One of the three major project milestones is almost done. The crypto library port is nearly finished.

I am excited about checking this off list, because it is one of the most critical and time consuming things.


This is the fourth crypto library we have gone through. After first, we had to do testing and write fuzzing library and test suite, to make sure that the new library behaves as it should and do not not have strange edge cases. We found problems or bugs with every library so far.

It is very tedious, because the results needs to be exactly the same down to the bit, or deterministic wallets are screwed up or a weak key can be generated, or if invalid input is allowed it can leak bits of your private key. There are also issues with little endian vs big endian for data inputs and enforcing signature malleability.

For instance, nearly every single implementation of RSA is screwed up. If you input random data or weird/invalid edge cases, you get different outputs for each implementation and you can often get them to leak bits of the private key.

We are using gocoin’s goloang port of SIPA’s implementation of SIPA’s implementation of secp256k1, that he wrote to replace OpenSSL. We found some problems, such as allowing public key generation from a private key with an order greater than the order of the curve. Public key generation from the private key succeeds without error, but the public key fails validation or cannot be used.

I wrote 80 unit tests, generating random instances and checking the implementations against each other on billions of inputs and am going through and fixing up last bugs.


Will have update on this soon.

Major progress. There was no GUI to allow it to do what was needed, so decided on terminal interface and small scripting language. The terminal and shell interface type is very powerful.

You can generate things like this in a few lines. Its a lot better than HTML or gui interface.

The idea is to have a small scripting language like C/Go and have shell, where users can patch together scripts. If HTTPS is unblocked out of country, you might run script to tunnel out going connection over HTTPS or embed the data stream in another protocol, like email.

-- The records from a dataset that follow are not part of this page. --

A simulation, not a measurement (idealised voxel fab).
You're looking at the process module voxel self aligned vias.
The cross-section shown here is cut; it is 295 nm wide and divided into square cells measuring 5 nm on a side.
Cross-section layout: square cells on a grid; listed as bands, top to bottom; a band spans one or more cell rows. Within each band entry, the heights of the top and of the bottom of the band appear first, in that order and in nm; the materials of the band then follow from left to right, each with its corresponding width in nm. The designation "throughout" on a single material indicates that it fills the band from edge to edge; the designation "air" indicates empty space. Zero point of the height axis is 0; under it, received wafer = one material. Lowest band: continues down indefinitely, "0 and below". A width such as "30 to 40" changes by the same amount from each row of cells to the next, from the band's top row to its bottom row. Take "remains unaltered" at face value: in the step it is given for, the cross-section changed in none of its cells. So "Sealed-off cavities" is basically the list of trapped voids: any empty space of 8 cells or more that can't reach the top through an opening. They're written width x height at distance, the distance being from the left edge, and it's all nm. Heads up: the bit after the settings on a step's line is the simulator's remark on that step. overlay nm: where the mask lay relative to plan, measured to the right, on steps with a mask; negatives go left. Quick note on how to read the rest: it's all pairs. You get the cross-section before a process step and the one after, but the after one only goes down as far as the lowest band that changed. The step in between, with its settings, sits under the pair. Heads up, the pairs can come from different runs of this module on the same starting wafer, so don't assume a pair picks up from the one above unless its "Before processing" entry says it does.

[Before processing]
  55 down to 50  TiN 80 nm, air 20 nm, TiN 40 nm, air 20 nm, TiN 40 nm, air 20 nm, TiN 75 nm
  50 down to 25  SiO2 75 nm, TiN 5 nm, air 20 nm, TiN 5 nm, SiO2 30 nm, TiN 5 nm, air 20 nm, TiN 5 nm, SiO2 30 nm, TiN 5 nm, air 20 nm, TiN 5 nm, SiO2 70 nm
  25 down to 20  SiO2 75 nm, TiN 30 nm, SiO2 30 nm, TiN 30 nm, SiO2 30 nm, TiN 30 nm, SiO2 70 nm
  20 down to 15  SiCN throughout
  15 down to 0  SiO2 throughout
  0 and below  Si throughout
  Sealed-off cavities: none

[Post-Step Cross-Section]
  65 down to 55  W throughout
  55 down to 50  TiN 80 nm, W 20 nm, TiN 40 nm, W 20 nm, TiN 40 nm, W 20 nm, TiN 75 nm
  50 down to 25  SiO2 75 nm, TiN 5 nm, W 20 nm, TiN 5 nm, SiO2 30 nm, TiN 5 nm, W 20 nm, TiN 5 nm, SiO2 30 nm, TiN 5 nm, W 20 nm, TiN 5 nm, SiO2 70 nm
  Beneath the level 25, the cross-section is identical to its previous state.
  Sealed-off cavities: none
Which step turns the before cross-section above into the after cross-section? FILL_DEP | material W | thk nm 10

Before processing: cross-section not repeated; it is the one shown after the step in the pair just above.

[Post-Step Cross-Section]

A node has “severlets” which are these small scripts, that communicate by sending length prefixed messages to each other (simple format). A node will be running multiple scripts at once. A script might expose an API, so other scripts can grab data from it (like a webserver) and then another script locally might render an animated graph. Or you can sub-divide the terminal into panes or sub-windows, with a script that has scripts running in the sub-windows.

The most difficult part of the meshnet, is that you may have three hundred nodes and you need status reports, data, need to be able to rapidly modify them and get information. So you have to have scripts, running scripts on the remote nodes and pulling data into a “command center” where you can see what is going on.

The simplest script and the core backbone, takes in a packet over a “channel”, then reads the header and then forwards the packet to the next node on a path.

I want something that a 12 or 14 year old can monkey patch or improve. The kind of internet blocking we will see in the future may be extreme and there is no configure that works best in all situations.

This is technically a “multi-agent system”, which is one step beyond “peer to peer”. It is “cybernetic” instead of peer to peer. You have multiple agents with their own state, resources and set of actions they can do. They exchanging messages with each other and try to cooperatively achieve a goal, but each agent only has its local view of what is going on and needs to communicate with the other agents to coordinate.

This is a new research area, but there are very simple algorithms that appear to work pretty well.